Why I’m not a Progressive

The Myth of ProgressI struggled with the title for this post. What I really wanted to call it was “You are not a Progressive”. I’ve compromised on this impulse to tell people that their beliefs are just wrong.

But you can’t be a Progressive, in the current political sense of the word, because there is no such thing as historical Progress. Progress is a journey, travelling towards a predetermined destination. But things do not gradually get better over time, moving towards a pre-destined better place. History is one damn thing after another until extinction. There is no reason to it. It does not have a shape. It doesn’t travel on rails, with the odd hesitation. Either things get better for people, or they get worse or they stay the same. But if they get better, that isn’t a step forward on a well mapped path along which we are Progressing. It’s the result of one set of social pressures and circumstances, sometimes planned and sometimes not, bringing about a change which can- as soon as opposing forces gather themselves to assault that change- be reversed or kept. The NHS in the UK wasn’t a result of Progress. It was a revolution. And it is always at risk from a counterrevolution. It had a beginning and just as certainly, it will have an end.

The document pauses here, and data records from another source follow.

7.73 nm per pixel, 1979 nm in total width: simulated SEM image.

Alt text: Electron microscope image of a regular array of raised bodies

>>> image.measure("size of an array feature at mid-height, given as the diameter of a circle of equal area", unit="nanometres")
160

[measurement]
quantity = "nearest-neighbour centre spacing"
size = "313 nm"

The outlawing of the slave trade was a moral triumph by UK abolitionists. If they hadn’t done all the things required to build that political change, it wouldn’t have changed by itself. There was no inevitability, no arrow of history, that would have ended the profitable activity of trading in humans without their intervention, or the intervention of another comparable group of people. Votes for women, labour laws, weekends, health systems, human rights- all social improvements, none of them inevitable, all of them fought for, all of them always at risk of reverse.

I am all in favour of efforts to make things better for as many people as possible. It devalues those efforts if they’re simply taken for granted as the invisible hand of progress. And it lulls us all into a false sense of security if we think that, once achieved, a material social improvement can just be banked.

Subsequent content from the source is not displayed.